Interesting. But maybe we can have myths for the masses, but see the shades of grey ourselves. I have read the shades of grey in MLK. I’m OK with that. Could it be not all of us need myths?
You sure do. Which is why you promote the leftist myth version of history as evidence by your endorsement of a false version of the history of the Alamo.

Myth does not mean “false”. Maybe you’re operating on the wrong definition of myth, but you certainly use myth to form your worldview
 
Sounds like a culture destroying leftist who should be put in a re-education camp

See, I'd have thought you would be in favor of the destruction of the Alamo.
 
You sure do. Which is why you promote the leftist myth version of history as evidence by your endorsement of a false version of the history of the Alamo.
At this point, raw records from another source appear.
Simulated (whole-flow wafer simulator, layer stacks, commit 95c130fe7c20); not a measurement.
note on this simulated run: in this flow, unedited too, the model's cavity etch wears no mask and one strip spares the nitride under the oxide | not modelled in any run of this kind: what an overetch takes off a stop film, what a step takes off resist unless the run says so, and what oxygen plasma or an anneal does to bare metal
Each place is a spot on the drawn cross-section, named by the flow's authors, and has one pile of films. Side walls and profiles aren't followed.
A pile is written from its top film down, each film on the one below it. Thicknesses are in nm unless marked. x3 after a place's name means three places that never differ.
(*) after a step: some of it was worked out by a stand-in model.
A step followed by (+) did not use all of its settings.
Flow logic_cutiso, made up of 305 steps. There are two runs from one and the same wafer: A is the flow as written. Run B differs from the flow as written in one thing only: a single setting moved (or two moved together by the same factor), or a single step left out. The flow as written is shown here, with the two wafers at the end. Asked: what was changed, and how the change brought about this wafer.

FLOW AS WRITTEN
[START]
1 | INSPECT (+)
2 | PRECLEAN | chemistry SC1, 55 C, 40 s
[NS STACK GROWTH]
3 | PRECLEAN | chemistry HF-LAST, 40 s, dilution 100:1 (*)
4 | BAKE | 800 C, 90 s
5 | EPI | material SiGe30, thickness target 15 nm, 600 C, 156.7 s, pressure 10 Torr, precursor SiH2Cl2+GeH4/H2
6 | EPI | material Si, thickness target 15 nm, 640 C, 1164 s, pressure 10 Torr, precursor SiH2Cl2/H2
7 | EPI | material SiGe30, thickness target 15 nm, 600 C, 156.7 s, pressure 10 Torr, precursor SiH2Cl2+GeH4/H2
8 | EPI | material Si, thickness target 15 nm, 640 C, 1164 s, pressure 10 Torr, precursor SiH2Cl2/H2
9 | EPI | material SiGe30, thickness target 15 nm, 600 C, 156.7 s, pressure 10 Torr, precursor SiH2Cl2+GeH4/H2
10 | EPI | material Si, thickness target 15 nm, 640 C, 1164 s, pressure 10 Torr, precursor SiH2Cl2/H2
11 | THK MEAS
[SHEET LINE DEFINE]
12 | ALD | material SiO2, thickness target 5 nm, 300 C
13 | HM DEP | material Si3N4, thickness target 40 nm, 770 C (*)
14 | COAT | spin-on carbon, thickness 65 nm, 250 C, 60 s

Myth does not mean “false”. Maybe you’re operating on the wrong definition of myth, but you certainly use myth to form your worldview

Im not partial. I’m OK with learning the shades of grey on MLK as well as the Texans at the Alamo. Don’t you think that allows you to better understand your world? Aren’t you curious? Myths make that difficult. And if you don’t have a sophisticated understanding of the world, it’s hard to make sophisticated and informed decisions in it. That’s how we can end up with someone like Donald Trump.
 

Because the Alamo was full of people who had agreed to live under a Catholic autocracy, and then decided they wanted to live in a republic, and rebelled.

If you had any consistency at all, you'd want to tear down the Alamo and build a monument to Antonio López de Santa Anna.
 
Im not partial. I’m OK with learning the shades of grey on MLK as well as the Texans at the Alamo. Don’t you think that allows you to better understand your world? Aren’t you curious?
Whether it allows me to is not the relevant point. The relevant point is the people at large need myth in order to be citizens, and for a long standing functional society and to tie them to the past of the society towards the future. So destroying such myth is a great danger to society at large.

If you live in Texas you should not be viewing the Alamo from the Mexican perspective. I don’t expect Mexicans to view this from Texas perspective. But even that would be better then the completely made up view of this book you’re hawking in the OP because the premise is laughably false
 
Because the Alamo was full of people who had agreed to live under a Catholic autocracy, and then decided they wanted to live in a republic, and rebelled.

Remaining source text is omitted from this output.